Aldous Huxley

Great is truth, but still greater, from a practical point of view, is silence about truth. By simply not mentioning certain subjects... totalitarian propagandists have influenced opinion much more effectively than they could have by the most eloquent denunciations. -- Aldous Huxley

One of the many reasons for the bewildering and tragic character of human existence is the fact that social organization is at once necessary and fatal. Men are forever creating such organizations for their own convenience and forever finding themselves the victims of their home-made monsters. -- Aldous Huxley

Words form the thread on which we string our experiences. -- Aldous Huxley

Experience is not what happens to a man; it is what a man does with what happens to him. -- Aldous Huxley

Maybe this world is another planet's hell. -- Aldous Huxley

Born in 1894 near Godalming in Surrey, Aldous Huxley (1894-1963) established his reputation with his chilling account of the future, Brave New World (1932). He consolidated his reputation with The Doors of Perception (1954) and its sequel Heaven and Hell (1956), his account of experimentation with mescalin, shades of Don Juan and Carlos Castaneda to come.

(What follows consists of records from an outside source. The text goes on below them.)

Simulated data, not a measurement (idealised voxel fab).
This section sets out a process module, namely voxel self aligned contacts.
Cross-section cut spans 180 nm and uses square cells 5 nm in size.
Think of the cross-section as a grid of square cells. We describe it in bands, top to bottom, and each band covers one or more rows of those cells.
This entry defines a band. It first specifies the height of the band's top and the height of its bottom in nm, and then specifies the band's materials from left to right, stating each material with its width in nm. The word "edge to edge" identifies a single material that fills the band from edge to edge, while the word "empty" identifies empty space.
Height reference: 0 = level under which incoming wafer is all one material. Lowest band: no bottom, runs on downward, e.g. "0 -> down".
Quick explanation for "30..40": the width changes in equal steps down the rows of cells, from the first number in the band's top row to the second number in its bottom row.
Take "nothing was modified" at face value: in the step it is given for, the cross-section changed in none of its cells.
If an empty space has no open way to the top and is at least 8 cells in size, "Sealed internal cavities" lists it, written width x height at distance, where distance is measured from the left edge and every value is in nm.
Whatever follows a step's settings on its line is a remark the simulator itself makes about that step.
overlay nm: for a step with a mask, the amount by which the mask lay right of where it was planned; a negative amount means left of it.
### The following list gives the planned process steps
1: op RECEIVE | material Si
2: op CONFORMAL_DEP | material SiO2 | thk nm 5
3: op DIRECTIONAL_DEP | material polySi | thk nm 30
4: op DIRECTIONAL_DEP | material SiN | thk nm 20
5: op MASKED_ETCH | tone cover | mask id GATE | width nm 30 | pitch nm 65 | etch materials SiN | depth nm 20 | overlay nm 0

Huxley was born into a famous family. His grandfather was the scientist T H Huxley, his mother the niece of essayist Mathew Arnold. He achieved a First in English Language and Literature from Oxford in 1916.

For a brief period, Huxley taught at Eton, where he himself had been a pupil. One of his pupils was Eric Blair, later better known under his pen name of George Orwell.

His first major novel, written in the nineteen-twenties, was Chrome Yellow (1921). Other major works followed: Those Barren Leaves (1925), Point Counter Point (1928). For most of the 1920s, Huxley lived in Italy.

It was in the lead up to World War Two that Huxley wrote his defining work, Brave New World (1932). It was also during this period that Huxley wrote his pacifist novel, Eyeless in Gaza (1936).

Brave New World, together with Nineteen Eighty-Four by George Orwell, were the two novels that described the nightmare world we were all to inherit. There had been an earlier Russian novel covering a similar theme, but it was not well known.

In 1937, at the height of his fame, Huxley left Europe and went to live in California where he worked for a time as a screenwriter. It was whilst living in California, that Huxley came to believe that the solution to the world's problems lay in inner enlightenment. He spent the rest of his life exploring mysticism.

Huxley became the guru of the hippie generation and all that followed, The Doors of Perception and Heaven and Hell essential reading. Even leading to the naming of The Doors, one of the seminal bands of the period. The Beatles featured Huxley on the cover of Sgt Pepper's Lonely Hearts Club Band.

The title of Heaven and Hell is derived from lines in the book The Marriage of Heaven and Hell by William Blake.

Brave New World Revisited (1958), was an attempt to revisit Brave New World , but it never achieved the same critical or commercial success.

Island (1962), another futuristic novel, was the last novel Huxley wrote before his death.

Shortly before his death, Huxley's home and most of his personal effects were destroyed in a devastating fire, leaving as Huxley said 'a man without possessions and without a past.'

Huxley died in California in 1963. Earlier that day, J F Kennedy was assassinated in Dallas. Author C S Lewis also died on that same fateful day, 22 November 1963.

In 1971, the ashes of Aldous Huxley were returned to England and interred in the family grave at the Watts Cemetry, Compton, near Guildford in Surrey.

Russian novelist Yevgeny Ivanovich Zamyatin (1884-1937) wrote We (1921), a chilling futuristic novel, which preceded both Brave New World and Nineteen Eighty-Four. The novel, like all the works of Yevgeny Ivanovich Zamyatin, was banned, and he was eventually exiled from Russia. He died in exile in Paris.